Pearl is held down in shackles by her home life. Her mother, Ruth, forces her to conform to her role as a woman, telling her to just “make the most from what [she] has.” She’s forced to confide in farm life without any means of ventilating her dreams or frustrations. This is why her relationship with The Projectionist is so crucial.

The Projectionist is supposed to represent masculinity whereas Pearl represents femininity. He takes advantage of her dreams and her wishes. By giving Pearl an outlet to vent her frustrations, they establish a bond of trust. But as we see later in the film, she’s so closeted that any form of backlash is seen as a “betrayal” to her. Her outlet to love is cut when she feels conflicted. 

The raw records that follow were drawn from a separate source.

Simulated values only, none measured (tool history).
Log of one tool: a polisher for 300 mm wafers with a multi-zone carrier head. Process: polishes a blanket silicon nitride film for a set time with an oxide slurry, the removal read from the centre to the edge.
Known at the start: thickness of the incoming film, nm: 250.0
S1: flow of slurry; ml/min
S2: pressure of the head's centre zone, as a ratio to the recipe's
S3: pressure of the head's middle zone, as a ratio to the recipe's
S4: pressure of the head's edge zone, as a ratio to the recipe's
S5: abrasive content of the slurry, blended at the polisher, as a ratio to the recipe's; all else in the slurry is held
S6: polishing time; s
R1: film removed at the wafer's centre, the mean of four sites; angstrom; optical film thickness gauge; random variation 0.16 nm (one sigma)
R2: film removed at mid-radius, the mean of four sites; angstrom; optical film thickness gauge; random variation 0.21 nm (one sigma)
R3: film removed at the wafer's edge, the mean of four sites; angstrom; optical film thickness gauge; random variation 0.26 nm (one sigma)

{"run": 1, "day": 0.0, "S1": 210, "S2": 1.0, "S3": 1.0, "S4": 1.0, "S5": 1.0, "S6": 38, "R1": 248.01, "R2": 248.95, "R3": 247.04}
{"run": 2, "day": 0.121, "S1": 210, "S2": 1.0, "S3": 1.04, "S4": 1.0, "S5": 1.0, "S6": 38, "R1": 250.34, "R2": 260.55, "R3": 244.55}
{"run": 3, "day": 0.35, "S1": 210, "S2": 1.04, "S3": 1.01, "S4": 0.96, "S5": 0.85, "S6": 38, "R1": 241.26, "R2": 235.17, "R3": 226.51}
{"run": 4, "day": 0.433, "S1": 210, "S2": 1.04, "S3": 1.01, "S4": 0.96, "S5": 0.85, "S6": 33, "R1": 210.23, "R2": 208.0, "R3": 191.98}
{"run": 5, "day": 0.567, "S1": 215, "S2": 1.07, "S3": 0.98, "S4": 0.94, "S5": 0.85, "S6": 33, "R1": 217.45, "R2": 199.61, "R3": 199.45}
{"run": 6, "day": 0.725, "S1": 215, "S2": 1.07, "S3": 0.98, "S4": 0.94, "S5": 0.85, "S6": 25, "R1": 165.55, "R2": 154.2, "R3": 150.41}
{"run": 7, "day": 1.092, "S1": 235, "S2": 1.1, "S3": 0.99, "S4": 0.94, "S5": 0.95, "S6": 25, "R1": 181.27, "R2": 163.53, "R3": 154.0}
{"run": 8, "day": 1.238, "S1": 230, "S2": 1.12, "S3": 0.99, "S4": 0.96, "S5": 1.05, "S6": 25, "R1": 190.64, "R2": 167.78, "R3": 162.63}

In this sense, Pearl serves as a critique of feminine social roles. Ruth hangs Pearl’s role around the farm in front of her, while also disallowing her the room to experiment with her own life. It is this sort of oppression that creates the main message of Pearl. It allows the final shot of the film, the still three minutes of Pearl’s distorted face, to carry such weight. She has allowed her mother to win. All she ever wanted was some sort of love, and now she believes the only way to gain that love is through conforming herself to the ‘role’ given to her. It is heartbreaking, it is bleak, but it is narratively cohesive. 

Mia Goth, as she appears in the titular role.


From a technological and narrative standpoint, Pearl is a knockout. However, it would be a mutiny to write about it and not mention the most prominent highlight: Mia Goth. 

On a personal note, I have been closely watching Goth’s career for quite some time. I enjoyed her in films like Marrowbone (2017) and Emma. (2020), however, it always felt like she was overshadowed by her co-stars. In X and especially Pearl, however, Goth completely steals the show on every fundamental level. 

A role like this is a monumental task. In just one character Goth has to balance innocence, insanity, shyness, anger, fear, anxiety, and acceptance all in one 100-minute feature. To put it simply, she is able to demonstrate a ridiculous range in just one role. It feels extremely reminiscent of some of the more unique roles of classic actresses like Bette Davis.

A highlight of Goth for me is the audition scene. Happiness is a rare emotion in this film, and to see it portrayed in such a twisted and disorganized way was captivating. Then, when she’s predictably rejected, her cries of agony are disheartening. She screams “Please, I’m a star!” before pleading “help me!” which makes me wonder if her goal was really to become a movie star or rather escape her traumatic past. 

The standout scene for Goth is her eight-minute monologue to Mitsy. An enormous amount of exposition for Pearl’s marriage to Howard, her regrets of coming from a lower-income family, and her enjoyment of murdering others is dumped onto the audience and I fully believe that the only reason why it works is Goth’s performance. This scene is one of the few times where Pearl is seemingly calm and yet the things she is saying are abhorrent. It creates a disgusting contrast, and it is brilliant. 

There are some minor inconsistencies I have with Pearl, despite the multitude of highlights. Most of it consists of what I consider to be missed opportunities, like the character of Mitsy.

I thought there should’ve been more emphasis on how Mitsy and Pearl contrast, and without that emphasis, I feel like her death does not carry substantial weight. Mitsy has a relatively smaller role in this film, and a much larger part could benefit some of the film’s themes. 

Besides a tiny hiccup, Pearl is a blissful knockout. It manages to completely outshine its predecessor, X, in several ways. The cinematography is swift and mobile, the color is vibrant, the soundtrack is bombastic yet eerie, the performances are delightful, and the story is almost airtight. This is a movie I see myself revisiting.